Do Accelerated Charges Always Radiate?

[shoestring]

Assume two charges, an electron and a proton, accelerate together. For example, let them start at (x,y)=(0,h) and (0,-h) and move in the +x direction along parallel trajectories (x(t),h) and (x(t),-h) while accelerating.

If they are far apart I assume they will each radiate on its own, but what happens if they are close, or even combine to form a hydrogen atom? When will they stop radiating?

Any neutral piece of materia made up of electrons, neutrons and protons consists of charges, so why doesn't a neutral piece of materia radiate under acceleration?

In short: When do accelerated charges radiate and when don't they?

 

[Fewmet]

Assume two charges, an electron and a proton, accelerate together. For example, let them start at (x,y)=(0,h) and (0,-h) and move in the +x direction along parallel trajectories (x(t),h) and (x(t),-h) while accelerating.

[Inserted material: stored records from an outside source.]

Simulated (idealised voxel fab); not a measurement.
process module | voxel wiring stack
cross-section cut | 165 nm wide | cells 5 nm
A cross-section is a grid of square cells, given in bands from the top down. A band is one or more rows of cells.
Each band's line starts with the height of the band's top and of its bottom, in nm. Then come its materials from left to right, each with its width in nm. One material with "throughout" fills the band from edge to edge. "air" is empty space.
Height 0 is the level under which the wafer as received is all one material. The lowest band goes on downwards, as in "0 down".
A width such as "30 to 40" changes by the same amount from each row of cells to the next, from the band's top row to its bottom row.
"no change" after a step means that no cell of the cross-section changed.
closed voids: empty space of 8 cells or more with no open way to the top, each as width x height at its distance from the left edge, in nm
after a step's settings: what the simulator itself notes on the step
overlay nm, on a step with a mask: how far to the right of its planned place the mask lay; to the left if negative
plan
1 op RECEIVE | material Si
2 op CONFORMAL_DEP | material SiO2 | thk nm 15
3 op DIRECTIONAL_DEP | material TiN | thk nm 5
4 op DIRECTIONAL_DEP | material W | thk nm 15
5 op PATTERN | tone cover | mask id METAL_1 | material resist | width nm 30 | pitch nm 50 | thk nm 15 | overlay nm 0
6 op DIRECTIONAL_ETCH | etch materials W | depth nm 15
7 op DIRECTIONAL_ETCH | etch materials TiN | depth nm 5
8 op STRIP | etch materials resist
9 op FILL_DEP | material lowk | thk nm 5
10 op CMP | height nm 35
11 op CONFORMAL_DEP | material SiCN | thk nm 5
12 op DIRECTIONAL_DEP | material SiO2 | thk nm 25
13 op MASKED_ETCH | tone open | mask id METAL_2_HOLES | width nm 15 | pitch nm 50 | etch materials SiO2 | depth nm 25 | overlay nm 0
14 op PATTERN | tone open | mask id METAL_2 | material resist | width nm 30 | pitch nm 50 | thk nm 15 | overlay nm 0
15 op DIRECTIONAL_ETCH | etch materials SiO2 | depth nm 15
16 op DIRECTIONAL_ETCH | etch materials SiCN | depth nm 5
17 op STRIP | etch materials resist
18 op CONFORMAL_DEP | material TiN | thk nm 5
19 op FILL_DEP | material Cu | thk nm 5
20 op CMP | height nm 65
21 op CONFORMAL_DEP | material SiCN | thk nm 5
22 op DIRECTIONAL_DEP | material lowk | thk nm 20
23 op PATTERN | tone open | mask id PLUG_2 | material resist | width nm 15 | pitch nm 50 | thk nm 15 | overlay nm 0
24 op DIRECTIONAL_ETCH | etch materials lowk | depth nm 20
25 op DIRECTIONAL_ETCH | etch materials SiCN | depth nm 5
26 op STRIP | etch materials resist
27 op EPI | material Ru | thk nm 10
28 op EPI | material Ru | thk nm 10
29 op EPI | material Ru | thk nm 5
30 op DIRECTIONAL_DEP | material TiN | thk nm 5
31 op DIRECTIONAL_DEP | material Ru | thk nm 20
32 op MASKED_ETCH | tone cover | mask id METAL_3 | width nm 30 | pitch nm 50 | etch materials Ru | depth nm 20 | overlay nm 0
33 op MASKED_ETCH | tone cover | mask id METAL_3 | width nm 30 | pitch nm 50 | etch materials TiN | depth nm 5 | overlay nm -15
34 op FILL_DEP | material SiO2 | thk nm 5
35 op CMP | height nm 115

If they are far apart I assume they will each radiate on its own, but what happens if they are close, or even combine to form a hydrogen atom? When will they stop radiating?

Any neutral piece of materia made up of electrons, neutrons and protons consists of charges, so why doesn't a neutral piece of materia radiate under acceleration?

In short: When do accelerated charges radiate and when don't they?

This is not my strongest area, but I think it is that opposite charges, when accelerated, will produce oppositely directed magnetic fields, so there is no net field. I am eager, though, to see comments from someone with a stronger background.

 

[shoestring]

Thanks, that makes sense. What happens to the fields is perhaps more important than the acceleration of the charges itself.

A slightly different question: If a dipole is accelerated, will it radiate?

 

[Bill_K]

Yes, they will radiate. Although this is not obvious!

Let d be the position vector of the midpoint of the two particles, and h the vector from there to particle 1. The particles will be located at r₁ = d + h and r₂ = d - h. The dipole moment will be p = ∑ q_i r_i = e(d + h) - e(d - h) = 2eh. So what, you say? The point is that p is constant. You can't possibly get dipole radiation from the charges, since their dipole moment is constant.

Ok, now look at the quadrupole moment. Q = ∑ q_i r_ir_i = e(d + h)(d + h) - e(d - h)(d - h) = 2e(dh + hd). So what, you say? The point is that Q is *not* constant. Since you can choose d(t) to be anything you like, Q can also be made to vary in time in any way you like. So in general you can get quadrupole radiation. But there's a condition that must be imposed on d(t).

E & M books are so quick to Fourier transform everything, it's hard to find a radiation formula that still has t dependence in it. In Jackson, for example, the radiated power of an oscillating dipole is given as P = ck⁴/3 |p|². If he hadn't Fourier transformed it, this would have been P = c/3 |p⁽²⁾|², where ⁽²⁾ means the second time derivative. A few pages later, the power from an oscillating quadrupole is given as P = ck⁶/360 |Q|². Meaning P = c/360 |Q⁽³⁾|². In general, the radiation formula for the m^th multipole moment will have m+1 time derivatives on it.

The point here is that not just any time dependent p or Q will radiate. You need a p such that p⁽²⁾ is nonzero. Likewise you need a Q such that Q⁽³⁾ is nonzero. Solutions for which p ~ t or Q ~ t² do *not* radiate. These are called nonradiative motions.

In the present problem, if you use a constant acceleration d(t) = at²/2, then Q(t) ~ d(t) ~ t² is a nonradiative motion. You'll get quadrupole radiation if and only if the acceleration is not constant.

 

[cosmik debris]

Great post Bill.